G as prices have been going up in the Metro area and guess what: So are speed limits.
After months of study by the Michigan State Police and the Michigan Department of Transportation, speed limits are being raised from 55 mph to 70 mph on selected portions of major freeways in southeastern Michigan.
The rise in speed limits pretty much reflects the pace that motorists already are driving in Metro Detroit, according to First Lt. Thad Peterson, commander of the Traffic Services Section of the Michigan State Police.
"We've been working on this for quite a while now," Peterson said.
"The basic reason is so we have maximum uniformity of traffic patterns on the freeways. When we have traffic patterns that aren't uniform, you end up with conflicts between vehicles. That conflict can result in crashes. Sometimes you have to raise speeds to reflect actual driving conditions."
The best way to do that, according to Peterson, is to raise the speed being driven by drivers trying to abide by the limit.
"Potential problems arise when someone is trying to abide the law by driving at 55 mph when everyone else is driving at 70 mph," Peterson said. "Raising the limit allows them to drive at the same speed as those who are driving at a comfortable speed."
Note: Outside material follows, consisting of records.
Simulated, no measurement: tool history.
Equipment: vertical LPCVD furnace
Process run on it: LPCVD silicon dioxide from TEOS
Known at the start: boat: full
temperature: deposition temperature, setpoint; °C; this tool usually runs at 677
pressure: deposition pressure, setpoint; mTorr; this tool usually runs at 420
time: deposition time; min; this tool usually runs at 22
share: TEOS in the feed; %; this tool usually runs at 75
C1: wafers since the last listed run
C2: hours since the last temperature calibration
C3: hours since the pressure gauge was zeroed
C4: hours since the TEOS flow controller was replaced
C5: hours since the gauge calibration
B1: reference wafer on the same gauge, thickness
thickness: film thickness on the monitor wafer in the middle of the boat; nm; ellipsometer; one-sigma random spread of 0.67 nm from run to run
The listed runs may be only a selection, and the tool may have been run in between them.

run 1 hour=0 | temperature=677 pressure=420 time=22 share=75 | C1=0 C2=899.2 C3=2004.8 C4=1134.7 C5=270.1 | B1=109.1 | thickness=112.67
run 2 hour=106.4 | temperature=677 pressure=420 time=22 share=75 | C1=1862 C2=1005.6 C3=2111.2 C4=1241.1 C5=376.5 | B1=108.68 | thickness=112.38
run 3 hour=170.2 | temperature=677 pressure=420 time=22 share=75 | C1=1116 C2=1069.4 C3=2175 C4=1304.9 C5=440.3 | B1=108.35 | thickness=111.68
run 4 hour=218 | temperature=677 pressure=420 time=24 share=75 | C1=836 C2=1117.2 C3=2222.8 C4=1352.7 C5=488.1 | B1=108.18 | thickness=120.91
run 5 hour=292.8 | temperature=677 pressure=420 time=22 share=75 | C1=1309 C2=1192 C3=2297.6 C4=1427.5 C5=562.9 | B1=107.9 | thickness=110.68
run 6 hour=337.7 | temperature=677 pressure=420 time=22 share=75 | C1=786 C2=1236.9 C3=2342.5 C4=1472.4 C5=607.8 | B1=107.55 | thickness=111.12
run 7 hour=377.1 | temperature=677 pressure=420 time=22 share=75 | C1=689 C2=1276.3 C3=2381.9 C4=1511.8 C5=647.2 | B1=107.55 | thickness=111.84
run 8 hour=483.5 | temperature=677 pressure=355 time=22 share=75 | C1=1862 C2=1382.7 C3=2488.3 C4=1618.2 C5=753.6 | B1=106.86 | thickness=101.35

According to Peterson, that doesn't mean that the State Police are also raising the speed limit "margin" that theoretically cushions all speed limits.
"Everyone thinks that if the speed limit is 70 mph, the police will allow you a cushion of an extra 15 mph before pulling you over for speeding," Peterson said.
"That's a misconception. Drivers shouldn't expect that when we raise the speed limit on the road that we also raise the limits pushed by the fastest drivers on the road."
The 55 mph limit goes back to the OPEC crisis of the 1970s when the federal government lowered the national speed limit to 55 mph.
"The mantra was '55 Saves Lives,' as well as fuel," Peterson said. "Eventually, most of our speed limits were later restored to 70 mph, but not all."
Freeways in southeastern Michigan where the limit will be hiked to 70 mph include: M-59 from Opdyke Road eastward; Interstate 75 from the southern Detroit city limits to Pennsylvania, at the Taylor city limit; and the M-53/Van Dyke freeway from M-59 north to 27 Mile Road.
"The Van Dyke freeway will be increased from 55 mph to 70 mph, but with limit reductions as you approach at grade intersections," Peterson. "Motorists will see speeds drop from 70 mph back to 55 mph for the last quarter mile of the freeway to the intersection."
Interstate 696 is currently under review by the MSP and MDOT, according to Peterson.
"I-696 is in the works, but raising the limit isn't imminent," he said.
"We will probably correct the speed limit for the entire length of I-696 after studies and reviews are evaluated and no latent problems are found. Freeways within the city of Detroit aren't on our list of studies."
Howell resident Matt Campanella understands the reasons behind raising the speed limit on M-59; he's just not too sure it's going to make driving any safer.
"I drive M-59 all the time and I can tell you that people drive far in excess of the speed limit already," Campanella said.
"You get eaten alive if you even think of slowing down. When you enter the freeway, you have to come in from side streets, not via a freeway entrance ramp. You're going from a dead stop into traffic that's going close to 70 mph.
"Those drivers end up right on your backside when you try to pull out. This is going to be interesting."